> Calculating Coupon Rate and YTM?

Calculating Coupon Rate and YTM?

Posted at: 2014-12-05 
1. BDJ Co. wants to issue new 22-year bonds for some much-needed expansion projects. The company currently has 9.7 percent coupon bonds on the market that sell for $1,137, make semiannual payments, and mature in 22 years

This is an IRR problem, solve for semi-annual IRR, then multiply by 2 for annual IRR...

your cash flows "CF" are...

CF0 : -1,137
CFs 1 - 43: 1,000 (assumed par value) * 0.097/2 = 48.50

CF 44: last coupon + par paid at maturity: 1,048.50

semi-annual IRR: 4.1657%

annual IRR: 2 * 4.1657% = 8.33141%
Sorry, no time to answer the second question. Will try to get back to you later.

How do I calculate the Coupon Rate and the YTM for each question?
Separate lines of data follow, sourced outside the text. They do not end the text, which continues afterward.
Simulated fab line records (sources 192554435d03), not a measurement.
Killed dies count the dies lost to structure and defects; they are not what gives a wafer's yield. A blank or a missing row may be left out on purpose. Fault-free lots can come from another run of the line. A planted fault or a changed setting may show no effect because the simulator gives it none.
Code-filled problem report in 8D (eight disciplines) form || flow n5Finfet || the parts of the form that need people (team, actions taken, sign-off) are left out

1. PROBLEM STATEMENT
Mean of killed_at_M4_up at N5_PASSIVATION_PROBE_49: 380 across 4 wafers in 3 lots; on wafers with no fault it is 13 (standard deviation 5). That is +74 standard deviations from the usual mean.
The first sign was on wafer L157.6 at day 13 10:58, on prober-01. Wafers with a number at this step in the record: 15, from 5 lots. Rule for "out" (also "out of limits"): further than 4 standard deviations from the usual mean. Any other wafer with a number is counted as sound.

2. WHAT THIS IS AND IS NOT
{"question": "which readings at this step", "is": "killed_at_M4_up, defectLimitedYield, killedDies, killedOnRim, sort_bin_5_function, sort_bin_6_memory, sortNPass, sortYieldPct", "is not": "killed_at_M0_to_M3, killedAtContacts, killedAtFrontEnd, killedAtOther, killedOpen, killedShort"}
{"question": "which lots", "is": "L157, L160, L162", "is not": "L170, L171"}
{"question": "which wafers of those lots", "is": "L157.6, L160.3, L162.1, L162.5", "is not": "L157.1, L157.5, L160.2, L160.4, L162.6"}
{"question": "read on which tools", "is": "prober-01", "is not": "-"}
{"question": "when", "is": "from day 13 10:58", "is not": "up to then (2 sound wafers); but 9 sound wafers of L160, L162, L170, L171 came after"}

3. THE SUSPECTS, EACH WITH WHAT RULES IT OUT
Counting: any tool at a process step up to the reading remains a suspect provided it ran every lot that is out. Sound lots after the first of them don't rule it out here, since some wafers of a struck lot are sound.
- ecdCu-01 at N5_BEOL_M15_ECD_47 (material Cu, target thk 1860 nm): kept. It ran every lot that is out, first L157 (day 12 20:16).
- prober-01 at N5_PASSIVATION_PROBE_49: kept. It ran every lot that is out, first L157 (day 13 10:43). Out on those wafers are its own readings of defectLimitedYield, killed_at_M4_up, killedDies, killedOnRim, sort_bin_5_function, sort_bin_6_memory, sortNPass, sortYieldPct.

1. BDJ Co. wants to issue new 22-year bonds for some much-needed expansion projects. The company currently has 9.7 percent coupon bonds on the market that sell for $1,137, make semiannual payments, and mature in 22 years

What coupon rate should the company set on its new bonds if it wants them to sell at par?

2. Crossfade Co. issued 14-year bonds two years ago at a coupon rate of 8.7 percent. The bonds make semiannual payments.



If these bonds currently sell for 111 percent of par value, what is the YTM?